Gilmer v. Mississippi: will US Supreme Court hear case of criminalizing unauthorized videotaping of a person through a window visible to public view in her home?

January 8, 2008

News: According to SCOTUS blog, the U.S. Supreme Court is considering whether to review a case involving a criminal law that prohibited “video voyeurism.” Basically, a guy (an elected constable) sat in his car in the parking lot and videotaped a woman (fully clothed) through her balcony window for 1 hour or so, on at least 5 different occasions. Anyone passing by her window could see her.

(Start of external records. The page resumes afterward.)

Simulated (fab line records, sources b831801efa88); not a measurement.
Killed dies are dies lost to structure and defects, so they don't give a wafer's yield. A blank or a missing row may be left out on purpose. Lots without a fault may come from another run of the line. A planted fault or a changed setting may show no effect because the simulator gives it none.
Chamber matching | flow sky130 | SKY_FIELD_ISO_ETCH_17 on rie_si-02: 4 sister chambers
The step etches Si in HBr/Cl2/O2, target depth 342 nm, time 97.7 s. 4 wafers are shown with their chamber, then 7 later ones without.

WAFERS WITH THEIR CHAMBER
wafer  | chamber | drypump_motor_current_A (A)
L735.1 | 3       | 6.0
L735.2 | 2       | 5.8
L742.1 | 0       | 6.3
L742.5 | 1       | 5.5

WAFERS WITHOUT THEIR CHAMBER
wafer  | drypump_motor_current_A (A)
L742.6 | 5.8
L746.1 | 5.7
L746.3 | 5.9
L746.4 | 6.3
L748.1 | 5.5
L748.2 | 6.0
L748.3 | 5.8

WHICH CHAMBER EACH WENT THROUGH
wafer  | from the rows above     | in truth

As described by the Mississippi Supreme Court, the facts of the case were as follows:

“Eddie Gilmer was an elected constable in Madison County at the time of his alleged criminal behavior. He served warrants in Madison County, including at the Pear Orchard Apartments in Ridgeland, Mississippi, where Debra Clayton occupied a second-floor apartment. In March 2003, Clayton noticed that Gilmer would arrive at the Pear Orchard Apartments in his official vehicle marked “Madison County Constable, District Number 3, Eddie Gilmer” around 9:00 p.m. and park his car in a space in the apartment complex parking lot with his vehicle facing Clayton’s apartment about 87 feet from her balcony. Gilmer would stay in his parked car for an hour or an hour and a half before driving away.”Clayton contacted the police about Gilmer’s suspicious behavior. Consequently,police officers conducted five separate surveillance operations. Officers captured Gilmer on tape, recording Clayton with a hand-held video camera while she was sitting inside her apartment in front of her balcony door, which was open about eighteen inches. The evidence demonstrated that, while filming, Gilmer often zoomed in on Clayton’s chest and crotch area. Eddie Gilmer was convicted of 5 counts of violating Mississippi’s video voyeurism statute (Miss. Code Ann. 97-29-2006) and was sentenced to 15 years in prison.

Analysis: I have not researched the law in this area, so these are only my uninformed initial impression. The due process challenge raised by Gilmer is that the statute as interpreted by the Mississippi Supreme Court is vague–i.e., it does not adequately provide fair warning on what is proscribed. This is a basic constitutional challenge studied in law school.

Gilmer also raises a First Amendment challenge to the statute. This to me is the most interesting. Gilmer argues that the criminal statute is overbroad because it can criminalize the conduct of “anyone legitimately using a video camera.” Implicit in the argument, it seems to me, is the notion that people have a First Amendment right to videotape what is open in plain view to the public. I will think about the merits of that position some more.